Scientists Unravel Mystery of Orange Juice Off-Flavor
As the results of the study show, the substance is mainly produced during the pasteurization process when residues of a cleaning agent react with a natural orange juice component under the influence of heat, the journal Food Chemistry reported.
This is not the first time that the orange juice industry has had to contend with clove odor. So far, 4-vinylguaiacol has been considered the main cause of this undesirable flavor note, which is particularly abundant in orange juices that have been stored for a long time. The quantitative determination of this odorant has therefore long been an established part of routine quality controls.
Eva Bauersachs, the Ph.D. student at the Leibniz Institute in Freising and first author of the study, explains: “Recently, however, we have received reports of orange juice samples that had a pronounced clove odor despite a low concentration of 4-vinylguaiacol. We therefore asked ourselves which other odorants contribute to this undesirable off-flavor.”
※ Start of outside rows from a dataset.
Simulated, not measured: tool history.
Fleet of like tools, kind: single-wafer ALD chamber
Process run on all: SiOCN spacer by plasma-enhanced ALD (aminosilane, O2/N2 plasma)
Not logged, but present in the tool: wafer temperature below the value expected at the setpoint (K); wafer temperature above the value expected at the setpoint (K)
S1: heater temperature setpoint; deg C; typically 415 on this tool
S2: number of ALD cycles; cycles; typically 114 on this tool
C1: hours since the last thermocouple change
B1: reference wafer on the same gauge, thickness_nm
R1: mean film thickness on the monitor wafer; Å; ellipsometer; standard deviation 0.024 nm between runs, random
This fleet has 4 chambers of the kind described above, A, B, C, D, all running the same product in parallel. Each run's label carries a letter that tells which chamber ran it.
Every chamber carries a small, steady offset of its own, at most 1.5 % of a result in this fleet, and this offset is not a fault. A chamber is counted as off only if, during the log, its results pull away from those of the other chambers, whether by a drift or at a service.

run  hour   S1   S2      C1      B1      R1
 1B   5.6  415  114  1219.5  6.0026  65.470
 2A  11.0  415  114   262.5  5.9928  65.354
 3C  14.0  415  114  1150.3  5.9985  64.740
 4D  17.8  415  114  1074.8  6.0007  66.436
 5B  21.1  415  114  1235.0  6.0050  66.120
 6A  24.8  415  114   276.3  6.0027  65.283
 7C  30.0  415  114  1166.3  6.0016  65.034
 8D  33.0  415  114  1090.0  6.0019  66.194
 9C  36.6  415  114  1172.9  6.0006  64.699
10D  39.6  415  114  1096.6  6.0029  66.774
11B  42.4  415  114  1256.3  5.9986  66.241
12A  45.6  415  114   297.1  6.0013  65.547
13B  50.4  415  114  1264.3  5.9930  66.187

To investigate this question, the research group led by Martin Steinhaus, head of the Food Metabolome Chemistry research group at the Leibniz Institute, carried out extensive investigations in cooperation with the Professorship of Functional Phytometabolomics and the Chair of Food Chemistry and Molecular Sensory Science at the Technical University of Munich. The aim was to identify the odorants that cause the previously unexplained off-flavor and to elucidate their origins.
Using techniques such as gas chromatography-olfactometry and aroma extract dilution analysis, the team identified the odorant 5-vinylguaiacol as the source of the off-flavor in an orange juice with a pronounced clove odor. The presence of this substance in orange juice was previously unknown. Compared to 4-vinylguaiacol, it even proved to be more odor-active in five out of six commercially available orange juices with a clove-like off-flavor.
Further studies suggested that 5-vinylguaiacol is formed during pasteurization when the characteristic orange juice component hesperidin reacts with peracetic acid. Peracetic acid is used as a cleaning agent for cleaning-in-place (CIP) in the fruit juice industry, among others.
“Inadequate rinsing of the machines after the CIP process could therefore have led to contamination of the orange juice with peracetic acid and caused the formation of 5-vinylguaiacol during further processing,” says principal investigator Martin Steinhaus. Based on the new scientific findings, the team recommends that orange juice processing companies should no longer use peracetic acid as a cleaning agent.